Commentary

Oberstar Misleads on Light Rail, Highway Costs

Rep. James Oberstar (D-MN) is perhaps the most influential player in the debate on reshaping the federal program for highways and transit. He’s a strong advocate for spending more highway user taxes on mass transit systems, yet he continues to propagate misinformation about the relative cost and performance of freeways and rail transit.

The other day, in an interview with Blueprint America, Rep. Oberstar said the following:

“In an urban setting, a mile of freeway may cost in the range of $46 to $50 million. The same mile of urban light rail will cost $26 million and move twice as many people—or three times as many people.”

What is this man smoking?

His figures on freeway costs, at least for the largest urban areas, are in the right ballpark. At today’s construction costs, a four-lane freeway can cost $40 to $60 million to build. But his light rail figure is completely wrong. In a news release in early 2005, the Federal Transit Administration provided figures on nine light rail projects for which it had approved “full funding grant agreements.” The cost per mile ranged from a low of $44.5 million (Charlotte) to a high of $254 million (Pittsburgh). The average of these—and these are costs as of five years ago—was $124 million per mile. That’s five times what Oberstar claimed. And the highly touted Central Link light rail that opened just the other day in Seattle weighs in at $171 million per mile, four to five times more than a mile of freeway.

But what about people-moving capacity?

Freeways typically move about 2,200 vehicles/lane/hour during peak periods. So a four-lane freeway would move about 9,000 people per hour. Assuming six hours of peak conditions per weekday and that’s 54,000 vehicles moved just during rush hours. If the freeway averages only 1,000 vehicles/lane/hour for the remaining 18 hours a day, that’s another 72,000 vehicles, for a daily total of 126,000. And at the typical weekday average of 1.2 people/car, that’s a bit over 150,000 people per day on the freeway.

What about the light rail lines? The FTA’s estimates for light rail ridership by 2020 average just over 25,000 riders per day. In other words, the four-lane freeway that Oberstar compares light rail to will handle six times as many people as the rail line. That’s about as opposite as you can get to his claim that the rail will handle two or three times more people than the freeway.

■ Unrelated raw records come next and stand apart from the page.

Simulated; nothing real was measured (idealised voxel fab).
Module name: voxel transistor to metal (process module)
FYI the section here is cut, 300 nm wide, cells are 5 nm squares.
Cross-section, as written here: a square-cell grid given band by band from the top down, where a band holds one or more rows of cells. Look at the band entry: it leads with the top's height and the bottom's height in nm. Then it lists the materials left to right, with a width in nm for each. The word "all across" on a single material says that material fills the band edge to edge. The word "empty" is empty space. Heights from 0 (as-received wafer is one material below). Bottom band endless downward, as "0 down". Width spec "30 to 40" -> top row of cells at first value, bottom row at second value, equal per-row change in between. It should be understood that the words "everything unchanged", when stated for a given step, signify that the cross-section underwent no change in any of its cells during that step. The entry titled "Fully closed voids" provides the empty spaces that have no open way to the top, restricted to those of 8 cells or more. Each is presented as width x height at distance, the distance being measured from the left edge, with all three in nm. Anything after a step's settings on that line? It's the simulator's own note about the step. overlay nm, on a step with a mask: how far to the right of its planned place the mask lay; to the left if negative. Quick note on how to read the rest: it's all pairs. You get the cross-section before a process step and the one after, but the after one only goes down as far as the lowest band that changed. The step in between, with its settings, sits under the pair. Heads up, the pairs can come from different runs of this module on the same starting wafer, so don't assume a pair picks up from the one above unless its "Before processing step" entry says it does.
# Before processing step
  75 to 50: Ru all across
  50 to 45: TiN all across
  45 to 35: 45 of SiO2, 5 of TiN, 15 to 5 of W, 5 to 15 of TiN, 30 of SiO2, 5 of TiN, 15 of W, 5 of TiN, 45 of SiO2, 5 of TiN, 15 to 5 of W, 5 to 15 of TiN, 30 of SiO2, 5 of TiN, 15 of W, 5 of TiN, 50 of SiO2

Oberstar has been making this kind of comparison in interviews for years; I suspect he really believes it. And there are a lot of people who think it’s just fine for him to believe and propagate this nonsense. But nonsense is no basis for making national transportation policy. Every billion dollars of highway user tax money spent on serving a handful of people via light rail is a billion dollars that could do vastly more good adding high-occupancy toll (HOT) and bus rapid transit (BRT) lanes to our congested freeways.